Among many depositions, the following one, taken the twenty-third of October, 1915, at Paris, will give an idea of the horrors to which the invaded regions of France were submitted.
Duren Virginie, wife of Berard Durem, 29 years of age, inhabitant of Jarny in the Department of Meurthe et Moselle, a refugee at Levallois-Perret:
I swear to tell the truth and nothing but the truth.

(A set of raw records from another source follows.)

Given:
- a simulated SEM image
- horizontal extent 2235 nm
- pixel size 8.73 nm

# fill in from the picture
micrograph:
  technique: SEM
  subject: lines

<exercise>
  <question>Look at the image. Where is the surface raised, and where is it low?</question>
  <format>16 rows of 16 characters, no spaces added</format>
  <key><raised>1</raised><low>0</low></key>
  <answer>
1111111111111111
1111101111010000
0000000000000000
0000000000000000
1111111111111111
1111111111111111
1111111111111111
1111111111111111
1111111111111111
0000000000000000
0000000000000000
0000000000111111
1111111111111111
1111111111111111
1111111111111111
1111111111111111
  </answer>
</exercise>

On the 25th of August, 1914, the sixty-sixth and sixty-eighth Bavarian regiments were quartered together at Jarny. I was ordered to bring water for the soldiers, so went in search of a large number of water pails. At three o'clock in the afternoon an officer, who met me, told me I had carried enough water and ordered me to go back to my house. As the Germans were firing on our house with mitrailleuses, I took refuge in the cellar with my two sons, Jean, aged six, and Maurice, aged two, and also my daughter Jeanne, nine years of age. The Aufiero family was also there. Soon petrol was poured over the house; it got into the cellar through the air-hole, and we were surrounded by flames. I saved myself, carrying my two little boys in my arms, while my daughter and little Beatrice Aufiero ran along holding on to my skirt. As we were crossing the Rougeval brook, which runs near my house, the Bavarians fired on us. My little Jean, whom I was carrying, was struck by three bullets, one in the right thigh, one in the ankle, and one in the chest. The thigh was almost shot away, and from the place where the bullet through his chest came out the lung projected. The poor child said, "Oh, Mother, I have a pain," and in a moment he was dead. At the same time little Beatrice had her arm broken so badly that it was attached to her shoulder only by a piece of flesh, and Angele Aufiero, a boy of nine years, who followed a short distance behind us, was wounded in the calf of the leg. Little Beatrice suffered cruelly and wept bitterly, but she did not fall down, continuing to go along with me.
While these things were taking place, the Perignon family, which lived next door to us, was massacred.
When they were no longer shooting at us, I tried to wash my baby, who was covered with blood, in the brook; but a soldier prevented me, shouting, "Get away from there."
Finally we got to the road. Meanwhile they were driving M. Aufiero out of the cellar. The Germans, who spoke French after a fashion, said to his wife, "Come see your husband get shot." The poor man, on his knees, asked for mercy, and as his wife shrieked "My poor Côme," the soldiers said to her, "Shut your mouth." His execution took place very near us.
The Bavarians sent me, my children, Mme. Aufiero and her daughter to a meadow near the Pont-de-l'Etang. A general ordered that we be shot, but I threw myself at his feet, begging him to be merciful. He consented. At this moment an officer, wearing a great gray cloak with a red collar, said, as he pointed to the dead body of my child, "There is one who will not grow up to fight our men."
The next day, in my flight to Barrière Zeller, an officer came up and told me that the body of my dead child smelled badly and that I must get rid of it. Since I could find no one to make a coffin, I found in the canteen two rabbit hutches. I fastened one of these to the other, and there I laid the little body. It was buried in my garden by two soldiers, and I had to dig the grave myself.